1. Find the null space and range of the linear transformation $T(x,y)=(x+iy,ix-y)$.
2. For $T\in L(V,W)$, the symbol $\mathrm{rank}(T)$ denotes the dimension of the range of $T$. Prove that $\mathrm{rank}(T)\leq\min(\mathrm{dim}(V),\mathrm{dim}(W))$.
3. Suppose that $T\in L(F^9,F^9)$ with the property that the range of $T$ is contained in the null space of $T$. Show that the dimension of the range of $T$ is at most $4$. Can the range of $T$ be equal to the null space of $T$?
4. Let $V$ be the vector space of polynomials of degree at most $4$. Use the “standard” basis of $V$. Find a matrix of the derivative map. Find a matrix of the differential operator $Tp(x)=-4p’‘(x)+3p’(x)+2p(x)$.
5. Suppose that $V$ is a vector space and $T\in L(V,V)$. Let $M$ and $N$ be matrices for $T$ with respect to two different bases. Show that there exists a matrix $A$ such that $MA=AN$. [Hint: Use the same type of matrix described in the U-Pruv.]

## Week 3

### U3 (Due Tuesday, September 13)

1. Suppose that $V=U_1+U_2$. Show that $V=U_1\oplus U_2$ if and only if $\dim(V)=\dim(U_1)+\dim(U_2)$.
2. Show that if $S,T$ are linear transformations then $ST$ is a linear transformation. Show that $S(T_1+T_2)=ST_1+ST_2$. (Assume all the compositions make sense.)

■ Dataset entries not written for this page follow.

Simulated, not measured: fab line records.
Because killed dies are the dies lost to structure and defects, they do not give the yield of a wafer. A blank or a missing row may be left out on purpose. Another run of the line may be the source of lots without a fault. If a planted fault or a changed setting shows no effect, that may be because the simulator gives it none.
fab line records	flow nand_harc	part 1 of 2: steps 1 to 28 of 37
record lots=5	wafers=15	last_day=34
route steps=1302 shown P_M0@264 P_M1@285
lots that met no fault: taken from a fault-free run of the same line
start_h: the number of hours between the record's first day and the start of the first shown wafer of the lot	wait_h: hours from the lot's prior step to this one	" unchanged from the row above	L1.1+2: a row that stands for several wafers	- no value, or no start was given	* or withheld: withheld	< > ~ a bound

### H3 (Due Wednesday, Septemmber 14)

1. Suppose that $V=U_1+U_2+U_3$. Show that $V=U_1\oplus U_2\oplus U_3$ if and only if $\dim(V)=\dim(U_1)+\dim(U_2)+\dim(U_3)$.
2. Consider the space $V$ of polynomials of degree at most $4$. Let $v_0,\ldots,v_4$ be a list of polynomials with the property that for all $i$, the degree of $v_i$ is equal to $i$. Show that $v_0,\ldots,v_4$ is a basis of $V$.
3. (Similar to 3.A.4) Let $T\in L(V,W)$. Show that if $Tv_1,\ldots,Tv_m$ is a linearly independent list in $W$, then $v_1,\ldots,v_m$ is a linearly independent list in $V$. Decide whether the converse true or false, and explain why.
4. Let $V$ be a two-dimensional vector space with basis $v_1,v_2$. Find the dimension and a basis for $L(V,V)$.

## Week 2

### U2 (Due Tuesday, September 6)

1. For each of the following vector spaces $V$, find a list of vectors that spans $V$. Try to include as few vectors in your list as you can. In each case explain why you are correct.
• $V=F^3$
• $V=$ the plane in $F^3$ with equation $x+y+z=0$.
• $V=$ the set of polynomials of degree $\leq3$
• $V=$ the set of polynomials of degree $\leq3$ such that $p’(1)=0$.
2. Suppose that $u_1,\ldots,u_m,w_1,\ldots,w_n$ is linearly independent, let $U$ be the span of $u_1,\ldots,u_m$ and $W$ the span of $w_1,\ldots,w_n$. Show that the sum $U+W$ is direct. Show that an analogous statement is true if a linearly independent list is divided into three parts.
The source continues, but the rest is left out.